PSU Vanguard Shield Icon

Adademia: liberal bias?

A survey in the September issue of the magazine The American Enterprise underscores what umpteen previous studies (and simple common sense) have long suggested: The fixation of universities on “diversity” does not extend to diversity of opinion. Professors (like members of newsrooms) are overwhelmingly, almost ridiculously so, of the liberal persuasion.

The conservative magazine’s measure was a crude one. It looked up the voter-registration records of professors at elite universities, and branded Democratic, Green or Working Party voters of the “left.” Republican or Libertarian Party voters were said to be of the “right.” We would object that some Democrats (though few, we imagine, in academia) are more conservative than some Republicans (especially in these parts). And some so-called Republicans registered that way only to participate in intriguing primary elections – say, voting for John McCain to try to derail George Bush.

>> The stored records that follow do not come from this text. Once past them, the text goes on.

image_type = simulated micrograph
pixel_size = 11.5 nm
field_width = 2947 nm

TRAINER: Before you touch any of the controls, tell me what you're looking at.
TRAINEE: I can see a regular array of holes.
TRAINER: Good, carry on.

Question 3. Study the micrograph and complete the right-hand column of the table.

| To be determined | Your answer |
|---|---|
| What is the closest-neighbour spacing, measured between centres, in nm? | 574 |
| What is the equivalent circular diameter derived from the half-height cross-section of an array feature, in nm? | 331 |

Still, if not taken too seriously, the numbers offer testimony to the absurd one-sidedness of American institutions of higher learning. At Brown, for example, the magazine found 54 on the “left” and only 3 on the “right.” There were no “R’s” located in Brown’s English, history, political science or sociology departments. Other scores were similarly lopsided: Cornell, 166 to 6; Harvard, 50 to 2; Stanford, 151 to 17 (with 7 of those 17 in the economics department); UCLA, 141 to 9; etc.

The American Enterprise fumes that conservatives should fight back by launching discrimination suits against colleges. But does every interest group have to demand its pound of flesh through the courts? We would prefer that universities start to reflect on the disadvantages of imposing a monolithic viewpoint on students and try to fight bias – intentional or not – against people who take a conservative slant on politics.

After all, a clash of ideas is far more stimulating than a force-fed menu of politically correct propaganda. Certainly, universities should be places where diversity of opinion is valued and contrarian ideas can get a fair hearing. For, as John Milton famously observed, “Who ever knew Truth put to the worse in a free and open encounter?”